For emissions purposes, the automatic-equipped engines were fitted with the HY35W in ’01 and ’02, which was a little more restrictive on the exhaust side, which led to quicker spool up but less flow at higher rpm. Both turbos use a T3 turbine inlet flange, but the HX35W’s is divided while the HY35W’s flange is non-divided.

Unfortunately, the updated 24-valve engine wasn’t without its issues. Every version of the 5.9L we’ve talked about so far suffers from the killer dowel-pin problem, however, the 24-valve also suffers from the number 53 block problem.

Certain ’99-’01 model year blocks were prone to cracking. Approximately 100,000 crankcases, produced by TUPY, were cast with thinner water jacket walls than what was found on earlier and later model engines.

The problematic blocks are identifiable via a “53” casting number visible on the driver side front of the block. Cracks typically begin beneath the freeze plugs, which can lead to coolant leakage when the engine is worked hard or exposed to increased cylinder pressure.

These blocks are not guaranteed to crack, but it was a big enough problem that Dodge ended up replacing quite a few cracked blocks under warranty.

Yet again, in 2002, the 5.9L was getting close to failing to meet emissions standards and Dodge needed an updated version to meet the stricter standards. This is where 2003 to 2007 common-rail version of the 5.9L comes into play.

Where the 5.9L was once a fully mechanic engine, the common-rail version was entirely dependent on electronics.

The new, electronically-controlled common-rail fuel system from Bosch featured a CP3 high-pressure fuel pump and solenoid-actuated, multi-event injectors, which made the Cummins quieter, cleaner and more powerful than ever before.

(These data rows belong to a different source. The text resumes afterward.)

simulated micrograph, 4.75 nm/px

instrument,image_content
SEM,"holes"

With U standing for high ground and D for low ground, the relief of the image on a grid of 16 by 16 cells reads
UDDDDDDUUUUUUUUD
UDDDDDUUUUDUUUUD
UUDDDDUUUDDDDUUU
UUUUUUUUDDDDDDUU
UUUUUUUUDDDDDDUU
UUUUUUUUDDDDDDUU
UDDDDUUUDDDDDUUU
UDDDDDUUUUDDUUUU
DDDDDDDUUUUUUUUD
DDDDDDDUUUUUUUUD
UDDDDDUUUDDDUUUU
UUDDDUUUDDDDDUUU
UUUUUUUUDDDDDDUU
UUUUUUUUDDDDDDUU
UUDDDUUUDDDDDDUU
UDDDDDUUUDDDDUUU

Even though there was a massive update that added tons of electronics, at the end of the day, it was still a 5.9L 24-valve Cummins. Although it was born from the need for better emissions, the common-rail version of the 5.9L also offered a massive increase in performance, bumping power to 305hp, and 555 lb-ft.

The new Bosch CP3 featured on the updated 5.9L was a radial-piston pump comprised of three cam-driven plungers, a high-pressure and low-pressure circuit, a hardened-steel housing and a fuel pressure regulator.

Unlike the VP44 pump on earlier engines, the CP3 pump’s primary responsibility is to produce and regulate high-pressure fuel for the injectors to use. It isn’t directly involved with controlling injection timing or fuel volume.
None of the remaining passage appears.